Fantastic DSLs and where to find them

[Nullabillity]

The usual implementation of fold/reduce takes a separate seed argument (as does clojure, optionally!), which IMO is far more sensible than having the same function do two completely separate things depending on the number of arguments.

[sillysaurus3]

Sure, let's roll with that.

How would you write a function parameter that takes two arguments, whose type is determined by the seed argument?

Also, with reduce, the return value of the function can determine what the type of the input arguments should be. For example if you pass in a `(fn (x y) (list x y))`, you end up with:

  > (reduce (fn (x y)
              (list x y))
            (list "a" "b" "c" "d"))
  ("a" ("b" ("c" "d")))

Let's throw in a print statement to print out the `y` parameter:

  > (reduce (fn (x y)
              (print (str y))
              (list x y))
            (list "a" "b" "c" "d"))
  "d"
  ("c" "d")
  ("b" ("c" "d"))
  ("a" ("b" ("c" "d")))

So `y` starts out as a string, then a list of strings, then a list whose first element is a string and the second element is a list of strings, and so on.

I'm not sure what the type of that function would even look like. And if there's no way to express something as simple as `reduce` without resorting to `f: (x: Any, y: Any) -> Any`, are we certain it's good design?

[Veedrac]

The type of the reduction function would just be something like

    (X, Y) -> (X Y)
     args     pair

The type of a reduce that has an initial seed is something like

     X   -> ((E, X) -> X) -> [E]  ->   X
    seed       reducer       list    result

The result is going to need to be some recursively defined type, which I'll call List,

    type List E = E | (E (List E))

Apply these together trivially

    (List E) -> ((E, (List E)) -> (List E))
             -> [E]
             -> (List E)

[BoiledCabbage]

And this is the other thing I like about the haskell/ML collection of languages. The description you gave above is extremely concise and direct. If you're familiar with the language being used it's a very efficient form of communication.

I've noticed that working in languages of that family gives you a vocabulary to talk about things that previously would have been very wordy to discuss.

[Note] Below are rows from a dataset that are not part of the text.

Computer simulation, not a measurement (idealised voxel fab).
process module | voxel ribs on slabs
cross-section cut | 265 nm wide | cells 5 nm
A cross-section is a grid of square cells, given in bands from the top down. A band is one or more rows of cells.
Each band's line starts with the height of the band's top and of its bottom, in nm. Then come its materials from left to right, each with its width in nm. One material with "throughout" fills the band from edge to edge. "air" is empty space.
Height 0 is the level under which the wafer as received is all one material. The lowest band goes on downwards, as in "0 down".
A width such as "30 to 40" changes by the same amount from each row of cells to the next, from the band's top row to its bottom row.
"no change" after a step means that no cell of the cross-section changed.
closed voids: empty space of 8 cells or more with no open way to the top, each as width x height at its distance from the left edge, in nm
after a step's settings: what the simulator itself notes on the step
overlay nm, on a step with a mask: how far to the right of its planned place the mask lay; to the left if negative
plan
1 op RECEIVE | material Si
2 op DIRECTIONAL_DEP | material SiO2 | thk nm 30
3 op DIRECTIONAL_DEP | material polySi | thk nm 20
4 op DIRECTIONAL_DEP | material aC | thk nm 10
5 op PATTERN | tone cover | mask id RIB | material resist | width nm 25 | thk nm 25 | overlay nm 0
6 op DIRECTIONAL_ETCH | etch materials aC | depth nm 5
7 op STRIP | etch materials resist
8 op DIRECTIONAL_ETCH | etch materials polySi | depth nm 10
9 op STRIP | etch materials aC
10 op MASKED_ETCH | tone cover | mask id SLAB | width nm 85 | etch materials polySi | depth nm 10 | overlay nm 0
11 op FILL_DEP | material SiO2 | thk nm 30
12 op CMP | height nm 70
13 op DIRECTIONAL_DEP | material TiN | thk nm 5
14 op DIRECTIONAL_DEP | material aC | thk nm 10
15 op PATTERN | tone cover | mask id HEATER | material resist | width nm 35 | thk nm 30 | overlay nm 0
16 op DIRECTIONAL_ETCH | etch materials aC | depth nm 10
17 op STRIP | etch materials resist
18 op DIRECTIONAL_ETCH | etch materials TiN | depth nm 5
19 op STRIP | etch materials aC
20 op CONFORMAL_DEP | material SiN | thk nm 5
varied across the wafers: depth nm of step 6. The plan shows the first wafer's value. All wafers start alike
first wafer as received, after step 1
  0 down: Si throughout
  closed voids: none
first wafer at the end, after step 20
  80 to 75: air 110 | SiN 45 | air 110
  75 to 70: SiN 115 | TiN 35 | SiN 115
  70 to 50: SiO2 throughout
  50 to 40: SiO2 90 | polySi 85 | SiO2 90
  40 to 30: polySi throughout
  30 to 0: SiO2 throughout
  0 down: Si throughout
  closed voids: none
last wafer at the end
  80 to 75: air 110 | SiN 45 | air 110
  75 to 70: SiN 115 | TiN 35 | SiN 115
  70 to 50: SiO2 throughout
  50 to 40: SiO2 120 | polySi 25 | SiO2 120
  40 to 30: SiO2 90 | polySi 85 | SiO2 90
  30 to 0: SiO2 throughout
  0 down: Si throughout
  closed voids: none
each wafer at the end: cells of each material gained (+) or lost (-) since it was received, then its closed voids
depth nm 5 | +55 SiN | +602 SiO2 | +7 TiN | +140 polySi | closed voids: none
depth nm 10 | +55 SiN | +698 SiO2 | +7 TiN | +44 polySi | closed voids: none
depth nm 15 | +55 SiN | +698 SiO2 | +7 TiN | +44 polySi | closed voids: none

Languages with these types of type features provide easy abstractions to illuminate structure and patterns begin discussing new ideas that previously would've been considered on off code.

[Veedrac]

FWIW, this can be inferred fully automatically. Type

    let pair = fun x -> fun y -> { _0 = x; _1 = y }

    let rec reduce = fun init -> fun combine -> fun xs ->
        match xs with
            [] -> init
          | x :: rest -> reduce (combine x init) combine rest

    let test = reduce 0 pair [1; 2; 3; 4]

into https://www.cl.cam.ac.uk/~sd601/mlsub/ to see a demonstration.

[wolfgang42]

> How would you write a function parameter that takes two arguments, whose type is determined by the seed argument?

I feel like I'm missing something here. I would think it would just be

    reduce<I, O>(fn:(O, I|O)=>O, seed:I): O

[sillysaurus3]

How would you call it? I'm interested in how you'd specify `I` and `O`.

`I` is obviously a string, but it seems like `O` needs to be at least three different types:

  > (reduce (fn (x y)
              (list x y))
            (list "a"))
  "a"
  > (reduce (fn (x y)
              (list x y))
            (list "a" "b"))
  ("a" "b")
  > (reduce (fn (x y)
              (list x y))
            (list "a" "b" "c"))
  ("a" ("b" "c"))

[lilactown]

`O` would be whatever the type of the reducer is, so for `list` in the lisp you're using (is it Clojure? The function params look wrong) has a type signature `(A, B?, ...Z?) -> A | List(A, B, ...Z)`.

So the transducer in this case would have the type `List(A, B?, ...Z?) -> A | List(A, B | List(B, ...etc))`

It's not three different types, but it is necessarily recursive, which seems tricky.